This past week I had a relatively new experience: debating Glenn Stanton, Focus on the Family employee and frequent opponent of mine, before an audience of people who mostly sided with him.
This has happened perhaps only once before, at a marriage debate at Hampden-Sydney College in Virginia, voted by the Princeton Review as the no. 1 university "where 'alternative lifestyles' are NOT an alternative."

But this past week's experience was different, because we weren't debating same-sex marriage. We were debating the existence of God.
I've been a non-believer for the past 15 years or so. I'm not a fanatic about it. I don't hand out tracts in airports or burn big question-marks on people's lawns. But I don't believe in God.

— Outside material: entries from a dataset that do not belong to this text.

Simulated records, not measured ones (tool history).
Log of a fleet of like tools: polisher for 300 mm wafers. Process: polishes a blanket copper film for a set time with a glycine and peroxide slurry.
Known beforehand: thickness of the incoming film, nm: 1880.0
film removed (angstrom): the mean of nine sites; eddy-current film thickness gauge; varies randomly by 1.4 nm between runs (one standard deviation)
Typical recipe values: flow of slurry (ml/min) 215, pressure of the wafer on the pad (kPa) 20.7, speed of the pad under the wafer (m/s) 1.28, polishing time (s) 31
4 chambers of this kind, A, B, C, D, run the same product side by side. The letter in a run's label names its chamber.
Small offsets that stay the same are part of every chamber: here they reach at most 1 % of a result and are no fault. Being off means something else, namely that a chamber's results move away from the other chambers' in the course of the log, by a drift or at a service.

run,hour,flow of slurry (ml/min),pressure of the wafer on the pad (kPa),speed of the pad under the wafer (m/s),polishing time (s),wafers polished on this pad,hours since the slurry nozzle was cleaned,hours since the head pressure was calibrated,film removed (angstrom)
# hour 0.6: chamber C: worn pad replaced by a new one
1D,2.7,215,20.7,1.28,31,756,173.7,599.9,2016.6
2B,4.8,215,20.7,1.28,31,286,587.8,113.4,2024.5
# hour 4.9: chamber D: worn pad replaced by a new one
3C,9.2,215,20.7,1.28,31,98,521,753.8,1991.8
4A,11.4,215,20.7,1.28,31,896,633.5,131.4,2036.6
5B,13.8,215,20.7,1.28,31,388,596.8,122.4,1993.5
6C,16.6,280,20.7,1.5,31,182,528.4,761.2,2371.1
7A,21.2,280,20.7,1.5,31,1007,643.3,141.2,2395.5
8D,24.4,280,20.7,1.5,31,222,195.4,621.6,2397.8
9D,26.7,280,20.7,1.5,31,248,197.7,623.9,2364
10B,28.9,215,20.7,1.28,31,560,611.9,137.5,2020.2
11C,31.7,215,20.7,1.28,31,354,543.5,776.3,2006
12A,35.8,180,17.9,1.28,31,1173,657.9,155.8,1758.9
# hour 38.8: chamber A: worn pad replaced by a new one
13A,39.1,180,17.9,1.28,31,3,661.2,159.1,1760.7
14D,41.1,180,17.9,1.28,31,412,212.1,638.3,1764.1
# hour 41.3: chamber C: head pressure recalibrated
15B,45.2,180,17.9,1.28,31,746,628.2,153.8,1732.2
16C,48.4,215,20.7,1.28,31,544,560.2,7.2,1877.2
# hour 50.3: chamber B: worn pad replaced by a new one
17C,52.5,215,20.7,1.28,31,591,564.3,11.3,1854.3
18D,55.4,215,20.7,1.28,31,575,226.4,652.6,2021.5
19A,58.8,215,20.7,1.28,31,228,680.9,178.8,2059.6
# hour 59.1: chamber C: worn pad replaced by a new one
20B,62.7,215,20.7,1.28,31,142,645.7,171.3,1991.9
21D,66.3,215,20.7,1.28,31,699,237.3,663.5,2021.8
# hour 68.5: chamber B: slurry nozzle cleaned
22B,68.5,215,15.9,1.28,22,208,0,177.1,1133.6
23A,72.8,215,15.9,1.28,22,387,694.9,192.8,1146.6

Frankly, there's a part of me that feels a bit impolite even bringing up the subject. I'm trying to get over that feeling, since I believe this nation could use a healthy dose of religious skepticism. A great deal of mischief gets licensed in the name of faith, giving people "infallible" backing for their prejudices.
So when my speaking agent phoned and asked if I'd be interested in doing a debate on God's existence, I jumped at the chance. Glenn seemed a natural foil: over the years, we've spent countless hours on the road discussing our contrasting worldviews, and that conversation was worth sharing. In my religious days I would have called it "witnessing," and the term is still apt: it's talking openly about things I find important, regardless of how (un)popular.
Make no mistake about it – atheism is unpopular. Polls regularly show in excess of 90 percent of Americans professing belief in God. Our debate was in Missouri, and even with efforts by the atheist, agnostic and humanist student groups to rally the troops, I'd say that no more than 25 percent of audience members raised their hands when Glenn asked how many either didn't believe in God or weren't sure.
(Again, I thought such a direct question was impolite. With such reticence, you would think I had been raised Episcopalian.)
Here's my position in a nutshell. I think there's something deeply mysterious about the fact that human life – or for that matter, anything at all – exists. But I don't see the point in trying to explain that mystery by appealing to something even more mysterious, and I don't think that belief in God is supported by the evidence.
Do I think that it's possible that some kind of deity is out there? Sure, just like it's possible that there's life elsewhere in the universe. (It's a pretty damn big universe.) So if your notion of God is vague enough, you could classify me as an agnostic.
But when it comes to the God of traditional theism – an omniscient, omnipotent, omnibenevolent creator who loves and cares deeply about us and reveals himself in scripture – I'm a flat-out atheist.
I don't think the traditional picture of God is coherent, for two main reasons. One is the familiar Problem of Evil. The other, sometimes known as The Argument from Silence, is the tension between the claim that God wants us to know and love him, and the fact that he – though allegedly omnipotent – fails to make himself manifest to many people. That's just not compatible with the image of God as a Loving Parent.
I don't intend to establish any of these points in a short column. For that matter, I didn't intend to establish them, in any final way, with most members of my audience this past week.
Instead, I aimed to do something akin to what I did when I started my public speaking career in Texas, in the early 1990s, often with hostile audiences. Back then, a big part of my mission was to provide an example of a thoughtful, real-life openly gay person to people who had never knowingly interacted with one. Replace "openly gay person" with "open atheist," and you've got what I'm doing now.
Even after an hour of Q&A, I had dozens of Christians lining up to ask me personal questions. (I invited them to, so it wasn't impolite.)
Question: "What do you think happens to you after you die?"
Answer: "The same thing that happened to me before I was born – nothing."
Question: "What do you say to people who claim to have direct experience of God?"
Answer: "Are they actually hearing voices? Then they should see a doctor. Are they just having a 'deep-down feeling'? Then how do they know it's God?"
And so on.
Do I worry that my being outspokenly atheist will undermine my efforts as a gay rights advocate (perhaps by feeding an image of gays as amoral heathens)?
I used to, but I don't anymore. As I said, I think society needs a healthy dose of religious skepticism. And while I no longer believe in God, I still very much believe in truth, and courage, and integrity.